Let’s have a look at how this is all wired up on ESP32 side of things
I’ve created a set of libraries for the main components of the project.
The tfmicro
library contains the code from TensorFlow Lite and includes everything needed to run a TensorFlow Lite mode.
The neural_network
library contains a wrapper around the TensorFlow Lite code making it easier to interface with the rest of our project.
To get audio data into the system we use the audio_input
library. We can support both I2S microphones directly and analogue microphones using the analogue to digital converter. Samples from the microphone are read into a circular buffer with room for just over 1 seconds worth of audio.
Our audio output library audio_output
supports playing WAV files from SPIFFS via an I2S amplifier.
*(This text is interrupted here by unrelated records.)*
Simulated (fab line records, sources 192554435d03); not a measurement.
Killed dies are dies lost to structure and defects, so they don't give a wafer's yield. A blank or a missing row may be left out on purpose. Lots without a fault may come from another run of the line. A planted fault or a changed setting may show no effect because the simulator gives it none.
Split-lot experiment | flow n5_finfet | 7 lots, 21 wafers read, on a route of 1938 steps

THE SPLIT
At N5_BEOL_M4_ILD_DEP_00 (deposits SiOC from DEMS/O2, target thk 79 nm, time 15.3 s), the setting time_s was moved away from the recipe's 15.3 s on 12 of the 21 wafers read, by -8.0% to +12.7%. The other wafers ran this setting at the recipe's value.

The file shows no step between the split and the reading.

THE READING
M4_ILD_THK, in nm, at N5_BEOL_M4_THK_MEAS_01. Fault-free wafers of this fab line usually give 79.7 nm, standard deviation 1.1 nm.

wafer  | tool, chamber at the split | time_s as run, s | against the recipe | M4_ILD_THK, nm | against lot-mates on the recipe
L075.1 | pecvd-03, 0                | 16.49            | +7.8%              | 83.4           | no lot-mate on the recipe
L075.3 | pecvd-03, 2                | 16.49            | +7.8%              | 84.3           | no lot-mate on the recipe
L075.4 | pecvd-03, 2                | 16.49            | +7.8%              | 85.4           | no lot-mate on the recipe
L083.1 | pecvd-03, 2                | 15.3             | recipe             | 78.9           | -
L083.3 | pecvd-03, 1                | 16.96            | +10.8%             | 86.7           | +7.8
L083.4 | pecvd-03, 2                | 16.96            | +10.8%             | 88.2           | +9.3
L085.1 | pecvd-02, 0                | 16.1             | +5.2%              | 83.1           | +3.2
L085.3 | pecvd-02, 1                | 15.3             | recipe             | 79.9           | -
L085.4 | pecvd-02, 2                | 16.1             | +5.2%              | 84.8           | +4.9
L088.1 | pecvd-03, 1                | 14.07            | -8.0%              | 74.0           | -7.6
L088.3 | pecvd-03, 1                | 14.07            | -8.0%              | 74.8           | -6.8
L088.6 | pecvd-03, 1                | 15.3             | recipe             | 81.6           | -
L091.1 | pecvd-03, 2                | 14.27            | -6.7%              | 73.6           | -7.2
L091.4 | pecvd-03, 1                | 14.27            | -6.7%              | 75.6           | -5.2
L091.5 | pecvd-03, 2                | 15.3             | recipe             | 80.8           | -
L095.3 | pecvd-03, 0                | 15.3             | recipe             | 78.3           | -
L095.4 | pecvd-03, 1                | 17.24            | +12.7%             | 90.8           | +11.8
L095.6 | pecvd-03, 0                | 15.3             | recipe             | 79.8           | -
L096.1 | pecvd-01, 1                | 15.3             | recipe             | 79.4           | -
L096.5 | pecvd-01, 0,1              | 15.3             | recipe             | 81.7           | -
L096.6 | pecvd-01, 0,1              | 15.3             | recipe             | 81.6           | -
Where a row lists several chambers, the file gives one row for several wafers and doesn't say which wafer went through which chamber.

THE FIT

To actually process the audio we need to recreate the same process that we used for our training data. This is the job of the audio_processor
library.
The first thing we need to do is work out the mean and max values of the sample so that we can normalise the audio.
int startIndex = reader->getIndex();
// get the mean value of the samples
float mean = 0;
for (int i = 0; i < m_audio_length; i++)
{
mean += reader->getCurrentSample();
reader->moveToNextSample();
}
mean /= m_audio_length;
// get the absolute max value of the samples taking into account the mean value
reader->setIndex(startIndex);
float max = 0;
for (int i = 0; i < m_audio_length; i++)
{
max = std::max(max, fabsf(((float)reader->getCurrentSample()) - mean));
reader->moveToNextSample();
}
We then step through the 1 second of audio extracting a window of samples on each step and computing the spectrogram at each step.
The input samples are normalised and copied into our FFT input buffer. The input to the FFT is a power of two so there is a blank area that we need to zero out.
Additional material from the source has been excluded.